I'm building an AVL tree class which will have a fixed maximum number of items. So I thought instead of allocating each item by itself, I'd just allocate the entire chunk at once and use a bitmap to assign new memory when needed.
My allocation / deallocation code:
avltree::avltree(UINT64 numitems)
{
root = NULL;
if (!numitems)
buffer = NULL;
else {
UINT64 memsize = sizeof(avlnode) * numitems + bitlist::storagesize(numitems);
buffer = (avlnode *) malloc(memsize);
memmap.init(numitems, buffer + numitems);
memmap.clear_all();
freeaddr = 0;
}
}
avlnode *avltree::newnode(keytype key)
{
if (!buffer)
return new avlnode(key);
else
{
UINT64 pos;
if (freeaddr < memmap.size_bits)
pos = freeaddr++;
else
pos = memmap.get_first_unset();
memmap.set_bit(pos);
return new (&buffer[pos]) avlnode(key);
}
}
void avltree::deletenode(avlnode *node)
{
if (!buffer)
delete node;
else
memmap.clear_bit(node - buffer);
}
In order to use standard new / delete, I have to construct the tree with numitems == 0. In order to use my own allocator, I just pass number of items. All functions are inlined for maximum performance.

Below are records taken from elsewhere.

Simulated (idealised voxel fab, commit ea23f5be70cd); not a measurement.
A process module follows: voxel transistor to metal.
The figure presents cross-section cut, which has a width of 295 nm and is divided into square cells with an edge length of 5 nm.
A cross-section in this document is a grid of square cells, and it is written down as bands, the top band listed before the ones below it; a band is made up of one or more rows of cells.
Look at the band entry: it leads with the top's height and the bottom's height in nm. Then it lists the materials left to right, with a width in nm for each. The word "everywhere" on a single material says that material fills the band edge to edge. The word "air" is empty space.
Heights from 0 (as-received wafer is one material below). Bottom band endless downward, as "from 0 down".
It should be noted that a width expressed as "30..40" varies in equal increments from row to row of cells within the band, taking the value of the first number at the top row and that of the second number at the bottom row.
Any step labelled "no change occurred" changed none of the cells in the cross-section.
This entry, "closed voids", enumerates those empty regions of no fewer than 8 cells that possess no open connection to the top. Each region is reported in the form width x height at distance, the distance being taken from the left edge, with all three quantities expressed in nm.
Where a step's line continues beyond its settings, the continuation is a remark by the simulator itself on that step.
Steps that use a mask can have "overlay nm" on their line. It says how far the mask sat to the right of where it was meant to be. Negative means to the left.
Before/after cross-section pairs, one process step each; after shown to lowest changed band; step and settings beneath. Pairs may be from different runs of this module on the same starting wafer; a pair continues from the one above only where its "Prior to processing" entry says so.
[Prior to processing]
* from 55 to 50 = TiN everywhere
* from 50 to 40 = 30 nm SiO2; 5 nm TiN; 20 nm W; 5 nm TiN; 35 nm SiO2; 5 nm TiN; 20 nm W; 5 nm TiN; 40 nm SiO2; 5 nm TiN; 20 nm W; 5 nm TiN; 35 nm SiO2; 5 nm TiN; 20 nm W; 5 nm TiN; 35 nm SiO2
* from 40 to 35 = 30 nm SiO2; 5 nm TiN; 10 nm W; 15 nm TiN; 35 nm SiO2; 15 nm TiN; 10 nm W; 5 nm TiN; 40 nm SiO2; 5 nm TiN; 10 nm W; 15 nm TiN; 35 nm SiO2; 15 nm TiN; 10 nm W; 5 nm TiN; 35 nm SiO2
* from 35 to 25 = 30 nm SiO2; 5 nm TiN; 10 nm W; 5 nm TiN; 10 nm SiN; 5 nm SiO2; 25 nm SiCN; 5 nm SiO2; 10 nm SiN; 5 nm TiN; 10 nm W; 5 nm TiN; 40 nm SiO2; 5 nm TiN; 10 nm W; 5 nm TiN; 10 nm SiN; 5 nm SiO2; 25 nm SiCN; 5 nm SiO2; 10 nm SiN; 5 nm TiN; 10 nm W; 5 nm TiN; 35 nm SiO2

This is all fine and dandy, but my own allocator is abut 20% slower than new / delete. Now, I know how complex memory allocators are, there's no way that code can run faster than an array lookup + one bit set, but that is exactly the case here. What's worse: my deallocator is slower even if I remove all code from it?!?
When I check assembly output, my allocator's code path is ridden with QWORD PTR instructions dealing with bitmap, avltree or avlnode. It doesn't seem to be much different for the new / delete path.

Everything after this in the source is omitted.